The role of loss-aversion and ownership.

If it’s mine, it’s worth more; if it’s yours; it’s worth less.

This is the Endowment Effect, a cognitive bias by which we value something we own more than an equivalent item which belongs to someone else. Though this is irrational, it plays out daily in decisions.

For example, if we possess a piece of chocolate cake, we might sell it for $6.00. But, if we were buying it from someone else, that $6.00 would be too high for us to fork out. Then, we might consider paying $4.00 or less.

Daniel Kahneman, Jack L. Knetsch and Richard H. Thaler (the recent Nobel prize winner) used another variety of chocolate in their classic experiment demonstrating the same point: chocolate bars. The paper “The Endowment Effect, Loss Aversion, and Status Quo Bias,” was published in The Journal of Economic Perspectives.


From “Endowment Effect: A Guide to The Emotional Trigger That Influences Your Customers’ Minds,” by Tomer Hochma.

In the experiment, participants were given objects of similar value to one another which were used for exchange. Some received a chocolate bar which was equivalent in price to a cup given to the others. Those with the cup were reluctant to exchange it for the chocolate bar and vice versa, which indicates that we value what we own more than what we don’t.

This kind of irrational behavior applies to other financial situations as well.

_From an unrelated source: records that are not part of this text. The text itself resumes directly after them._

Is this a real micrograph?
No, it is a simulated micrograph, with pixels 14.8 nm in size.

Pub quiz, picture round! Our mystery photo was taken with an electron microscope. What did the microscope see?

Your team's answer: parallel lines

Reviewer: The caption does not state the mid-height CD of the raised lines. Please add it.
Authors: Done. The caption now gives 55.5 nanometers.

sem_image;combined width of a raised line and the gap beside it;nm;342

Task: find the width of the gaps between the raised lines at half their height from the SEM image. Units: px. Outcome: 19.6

For example, let’s say Doctor A owns a colonial home. If Doctor A were to sell it, she would expect a higher price than if she were to buy a nearly identical house on the open market because the doctor is partial toward what she owns.

Although economists originally hypothesized that the endowment effect occurred because humans are loss-averse, new evidence suggests there is an additional reason under specific circumstances. We identify with something that is ours.

Sara Loughran Dommer and Vanitha Swaminathan's 2012 experiment demonstrates the point. Dommer is assistant professor of marketing at the College of Management, Georgia Institute of Technology in Atlanta, and Swaminathan is on the faculty of the University of Pittsburgh.

The two asked undergraduate students to role-play regarding a ballpoint pen transaction. Those designated as sellers were given pens and asked if they wished to keep the pen or sell it for a cash amount — between $0.25 and $10.00. Those selected as buyers were asked to decide if they wanted the pen or a cash amount in the same range.

Before the experiment began, some of the undergraduates were asked to imagine a past relationship when they felt unloved and write down their feelings related to it. The others were requested to write about an average day.

Students sellers who contemplated rejection valued their pens more than those who did not. The authors concluded, "After a social self-threat, individuals likely have strong possession-self links because possessions can enhance the self and help individuals cope with the threat."

Dommer and Swaminathan did not discard loss-aversion as a reason for the endowment effect, but they did suggest that their ownership hypothesis is another explanation. Indeed, the emotion behind financial decisions is complicated!